The Elite magazine was a military history collectable part-work published by ORBIS from 1985 to 1987. This guide gives a brief background, and an overview of the sort of information the magazine contained. 

Sub-titled 'The World's Crack Fighting Men', the magazine covered in detail the training, role and historical actions of elite fighting units worldwide. Issued weekly in 134 parts, with a table of contents and a cross-referenced index, the magazine built up into a comprehensive study of the top fighting forces of the time.

Each 22-page issue usually covered three different units, and had a profile of a famous military leader on the back page. For each article a brief history of the unit was given, then a detailed account of a famous action that the members of the unit took part in, illustrated with contemporary photos, maps and diagrams. Particularly well done were the magazine's battle diagrams. These were shown in relief so you could get an understanding of the nature of the ground, and were labelled with time-elapse information boxes that clearly showed the sequence of events.


Examples of the text and illustrations shown here are from the article 'Last Stand on Gloster Hill' by Anthony Farrar-Hockley in issue 11 of the magazine.

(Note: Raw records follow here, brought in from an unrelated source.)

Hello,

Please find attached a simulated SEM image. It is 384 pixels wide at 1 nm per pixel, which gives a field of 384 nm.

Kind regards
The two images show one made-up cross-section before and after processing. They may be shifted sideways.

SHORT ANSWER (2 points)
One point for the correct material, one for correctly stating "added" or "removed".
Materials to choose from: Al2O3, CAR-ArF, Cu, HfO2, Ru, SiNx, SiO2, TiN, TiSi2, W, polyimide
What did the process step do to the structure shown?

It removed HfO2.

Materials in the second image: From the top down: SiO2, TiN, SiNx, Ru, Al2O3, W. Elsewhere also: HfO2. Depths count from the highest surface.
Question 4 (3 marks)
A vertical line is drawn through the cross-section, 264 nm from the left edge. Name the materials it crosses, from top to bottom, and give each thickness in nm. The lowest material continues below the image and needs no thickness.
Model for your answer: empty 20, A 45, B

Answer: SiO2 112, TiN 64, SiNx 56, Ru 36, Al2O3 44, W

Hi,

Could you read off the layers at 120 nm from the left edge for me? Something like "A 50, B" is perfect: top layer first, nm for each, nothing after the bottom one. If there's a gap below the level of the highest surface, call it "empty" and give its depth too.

The articles were highly detailed, as an excerpt from 'Last Stand on Gloster Hill' shows:

      To the southeast of Choksong village, Captain Harvey watched the firing with D Company from the area of Hill 182. Further east still, though out of view, Major Harding and B Company could hear the battle noises from Castle Hill to the west and intermittent artillery and smallarms fire 2000m to the east, the position of the nearest company of the Northumberland Fusiliers.
      After their setback, it took the Chinese battalion at Gloster Crossing two hours to reach D Company and their first assault, though menacing because of the number of men involved, was badly co-ordinated, Well supported by mortar fire, the Glosters’ riflemen and machine-gunners drove them off. The next attack was more dangerous, and though it was defeated, the fighting round D and A Companies grew heavier as dawn began to break. Infantryman faced infantryman in close combat with grenade, rifle and machine carbine. Casualties multiplied.
      With dawn came the prospect of stronger support for the defence. Artillery observers could select targets accurately, and ground-attack aircraft could be deployed, although because the whole United Nations front was now engaged there was a stream of demands for air support and not all could be met at once. The Chinese, masters at concealing themselves when out of contact, were also able to make better use of their own field artillery and mortars which their crews had spent much of the night digging in to hidden positions. At about 0630, Angier told Colonel Carne that Castle Hill had been lost. He was mounting a counter attack but... "I need to know whether to expect to stay here indefinitely or not." Carne replied, "You will stay there at all costs until further notice."

Although published over 20 years ago, the unit detail and original pictures and diagrams of the actions described still make this part-work a valuable and fascinating resource.